And, to round out my 5-a-day reviews, here's 2 more:
When Reynie's tutor sees an ad in the newspaper asking "are you a gifted child looking for special opportunities?" she signs him right up. What "it" turns out to be is a series of very odd tests. Slowly, the other children are weeded out until it's just Reynie, a boy named Sticky, and two girls--Kate and Constance. They all have different talents and abilities, and until they find each other, they are all very much alone. Together, they are the Mysterious Benedict Society.
Their mission is to infiltrate the Learning Institute for the Very Enlightened. TI is from this elite school that subliminal messages are being out over TV signals, tricking the populace into thinking there is a great crisis and change needs to occur. It's up to the kids to figure out what the point of the messages is and how to stop it.
Stewart's wacky characters, nefarious villains, and twisting plot all make for a sure fire hit. The art work is also superb. This is one that older readers are going to stay up all night reading with their flashlight under the covers.
The Mysterious Benedict Society and the Perilous Journey Trenton Lee Stewart
It's been a year, and the kids are reunited for an exciting adventure planned by Mr. Benedict...
But, when he's been kidnapped, following the clues around the world is less a fun adventure, and more a race to save his life. Mr. Curtain is once again behind the evil plot, and his henchman are even more horrible than before.

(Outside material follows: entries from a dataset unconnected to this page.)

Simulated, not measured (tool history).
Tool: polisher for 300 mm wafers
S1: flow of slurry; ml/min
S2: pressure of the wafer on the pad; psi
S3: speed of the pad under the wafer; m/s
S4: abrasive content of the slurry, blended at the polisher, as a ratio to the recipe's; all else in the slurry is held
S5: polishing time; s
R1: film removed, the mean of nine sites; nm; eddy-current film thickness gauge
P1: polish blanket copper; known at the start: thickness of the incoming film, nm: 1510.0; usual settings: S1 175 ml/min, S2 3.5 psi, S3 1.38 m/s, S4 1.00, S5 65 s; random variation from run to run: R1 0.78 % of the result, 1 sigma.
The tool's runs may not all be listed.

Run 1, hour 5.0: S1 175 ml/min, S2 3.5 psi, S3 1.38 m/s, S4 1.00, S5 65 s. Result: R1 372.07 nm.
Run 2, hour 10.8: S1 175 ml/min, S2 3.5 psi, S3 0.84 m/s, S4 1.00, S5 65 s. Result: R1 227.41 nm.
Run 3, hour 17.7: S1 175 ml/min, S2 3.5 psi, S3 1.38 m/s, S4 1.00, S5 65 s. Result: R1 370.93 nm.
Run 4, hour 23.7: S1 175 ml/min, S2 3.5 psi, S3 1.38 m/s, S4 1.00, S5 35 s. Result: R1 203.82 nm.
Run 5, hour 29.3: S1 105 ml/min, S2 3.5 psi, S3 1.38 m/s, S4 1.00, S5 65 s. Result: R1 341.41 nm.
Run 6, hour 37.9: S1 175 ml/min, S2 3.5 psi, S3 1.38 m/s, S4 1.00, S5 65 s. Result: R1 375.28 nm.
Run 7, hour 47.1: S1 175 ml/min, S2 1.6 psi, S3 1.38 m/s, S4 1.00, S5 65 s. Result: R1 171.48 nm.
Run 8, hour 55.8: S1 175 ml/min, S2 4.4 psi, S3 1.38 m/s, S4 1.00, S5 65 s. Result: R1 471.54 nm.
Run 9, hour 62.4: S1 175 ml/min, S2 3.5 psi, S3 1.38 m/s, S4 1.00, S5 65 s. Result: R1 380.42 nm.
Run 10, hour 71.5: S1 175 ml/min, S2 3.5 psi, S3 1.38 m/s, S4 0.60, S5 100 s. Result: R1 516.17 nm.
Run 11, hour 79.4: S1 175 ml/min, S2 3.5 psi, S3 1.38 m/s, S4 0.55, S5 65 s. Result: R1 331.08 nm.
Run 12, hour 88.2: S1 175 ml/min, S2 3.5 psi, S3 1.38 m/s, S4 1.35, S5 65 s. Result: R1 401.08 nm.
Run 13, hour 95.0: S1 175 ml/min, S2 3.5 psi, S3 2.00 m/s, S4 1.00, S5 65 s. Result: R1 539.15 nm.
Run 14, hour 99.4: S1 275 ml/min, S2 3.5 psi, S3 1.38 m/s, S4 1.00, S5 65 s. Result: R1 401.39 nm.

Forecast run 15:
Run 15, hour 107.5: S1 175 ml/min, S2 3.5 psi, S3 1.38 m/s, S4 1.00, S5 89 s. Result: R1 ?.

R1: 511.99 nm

If you liked the first, you'll like this, easy-peasey. The characters have evolved, but Reynie is so compassionate and good at reading his friends, several confrontations that could erupt don't. On one hand, I wanted them to, on the other hand, it would have distracted from all the action.
This also has the perfect necessary quality for a sequel-- even though it's been a few months, after a few pages, I was fully immersed in this world and it was like greeting an old friend. (A good book then, to read on a weekend that was full of greeting old friends!)
These are great big thick books that readers will love. Constance Contraire, the rude, rhyming, 3-year-old remains my favorite.